Federal spending cuts of $85 billion that went into effect March 1 are a factor for investors, as stock traders are watching whether the Dow Jones industrials can make another run at the record.

The Dow came within 15 points of its all-time high, closing Thursday at 14,164.

Stocks ended February with a gain after two strong sessions during the week. Historically, a positive January and February suggests a positive year for stocks. Now that the spending cuts have kicked in, businesses, consumers and investors have yet to appear concerned.

Is the primary trend bullish or bearish? With the Dow transports hitting an all-time high and industrials within striking range, the outlook is clearly bullish. Yet the gains do not necessarily guarantee a good year for stocks.

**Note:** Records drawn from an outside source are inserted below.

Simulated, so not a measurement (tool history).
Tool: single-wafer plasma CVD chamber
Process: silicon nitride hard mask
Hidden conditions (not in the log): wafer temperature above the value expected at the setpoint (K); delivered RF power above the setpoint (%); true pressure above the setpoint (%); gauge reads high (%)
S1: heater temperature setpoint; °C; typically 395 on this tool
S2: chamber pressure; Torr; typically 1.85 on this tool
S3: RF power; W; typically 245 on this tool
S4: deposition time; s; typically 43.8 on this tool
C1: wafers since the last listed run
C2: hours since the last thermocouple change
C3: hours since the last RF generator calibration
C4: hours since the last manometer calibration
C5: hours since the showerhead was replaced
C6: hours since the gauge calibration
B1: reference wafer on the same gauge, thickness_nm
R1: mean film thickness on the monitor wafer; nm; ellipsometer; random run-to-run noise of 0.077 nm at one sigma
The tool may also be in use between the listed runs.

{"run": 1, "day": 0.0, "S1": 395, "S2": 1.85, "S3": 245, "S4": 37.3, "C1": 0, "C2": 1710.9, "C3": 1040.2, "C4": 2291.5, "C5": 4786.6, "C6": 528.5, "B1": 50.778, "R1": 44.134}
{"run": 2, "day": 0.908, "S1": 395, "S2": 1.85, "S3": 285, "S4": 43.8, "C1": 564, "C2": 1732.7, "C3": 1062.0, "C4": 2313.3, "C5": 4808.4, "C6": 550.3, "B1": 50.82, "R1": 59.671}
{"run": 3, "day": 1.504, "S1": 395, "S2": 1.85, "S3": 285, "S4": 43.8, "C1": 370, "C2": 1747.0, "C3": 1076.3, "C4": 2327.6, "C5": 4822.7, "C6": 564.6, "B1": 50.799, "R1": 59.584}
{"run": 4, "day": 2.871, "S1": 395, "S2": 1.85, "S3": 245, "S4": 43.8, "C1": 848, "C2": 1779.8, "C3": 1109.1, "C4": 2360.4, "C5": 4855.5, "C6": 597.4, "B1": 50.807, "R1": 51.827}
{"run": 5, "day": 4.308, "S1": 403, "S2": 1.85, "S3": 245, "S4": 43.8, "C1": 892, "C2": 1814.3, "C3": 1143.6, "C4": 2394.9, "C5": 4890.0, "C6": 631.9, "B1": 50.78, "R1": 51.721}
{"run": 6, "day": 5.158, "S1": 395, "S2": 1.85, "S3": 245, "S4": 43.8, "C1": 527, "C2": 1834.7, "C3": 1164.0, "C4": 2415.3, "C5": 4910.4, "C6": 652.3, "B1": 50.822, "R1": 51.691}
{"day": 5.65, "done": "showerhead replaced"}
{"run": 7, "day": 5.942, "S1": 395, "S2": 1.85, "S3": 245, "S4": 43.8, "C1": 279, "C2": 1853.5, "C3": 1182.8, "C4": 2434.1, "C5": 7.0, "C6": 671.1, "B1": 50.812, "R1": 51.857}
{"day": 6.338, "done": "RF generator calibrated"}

Another area to watch is the sentiment of the country. Surveys of individuals, newsletter editors and portfolio managers reveal an above-normal level of optimism. However, pockets of weakness and uncertainty in the economy underscore the risks inherent in any stock investment. Given the market’s recent strength and the possibility of disappointing economic news, a pullback would not be surprising.

While a secondary correction may be in the cards, it may be too soon to raise cash and buy more stock. As long as the Federal Reserve keeps interest rates low over the long term, investors will move out of bonds and into the stock market. And there is a lot of cash on the sidelines.

News of local interest:

• Hewlett-Packard Co. (HPQ; $19.95) announced that it will introduce an Android tablet in April for $169. HP, a longtime partner of Microsoft, said it would also eventually debut a Windows-based tablet.

HP provides products, technologies and software solutions to individual customers, the government and health and education sectors. Shares are up 39 percent year-to-date, and the company boasts a market cap of $38.64 billion. One analyst rates Hewlett-Packard a buy and six rate it a sell. The Street deems HP a sell.

The company’s weaknesses are evident in multiple areas: a deteriorating net income, a high debt-management risk, a low return on equity and a generally disappointing historical performance for the stock.

CEO Meg Whitman has promised to bring a number of new programs and innovations to market in coming quarters. Hewlett-Packard has become well known for its struggles, turmoil and disastrous deal-making record, but first-quarter results reveal that Whitman’s turnaround claim is in the works.

• Adobe Systems Inc. (ADBE; $40.33), a multinational computer software company with headquarters in San Jose, was founded by local residents John Warnock and Charles Geschke in 1982.

Adobe offers a line of software and services for creative professionals, marketing personnel and application developers. The company is now pushing Photoshop for iPhones and other smartphones with a product called Photoshop Touch. It should increase in popularity as mobile phones become the primary tool for people to take and edit photos.

Adobe stock hit a 52-week high last week when it reached $39.46, with 1.7 million shares traded by noon. Adobe has a market cap of $19.01 billion and a price-to-earnings ratio of 23.

The company’s strengths can be seen in its debt levels, net income and stock price performance. The Street rates Adobe Systems as a buy. Nine other analysts deem Adobe a strong buy, 12 a hold and only 1 a strong sell.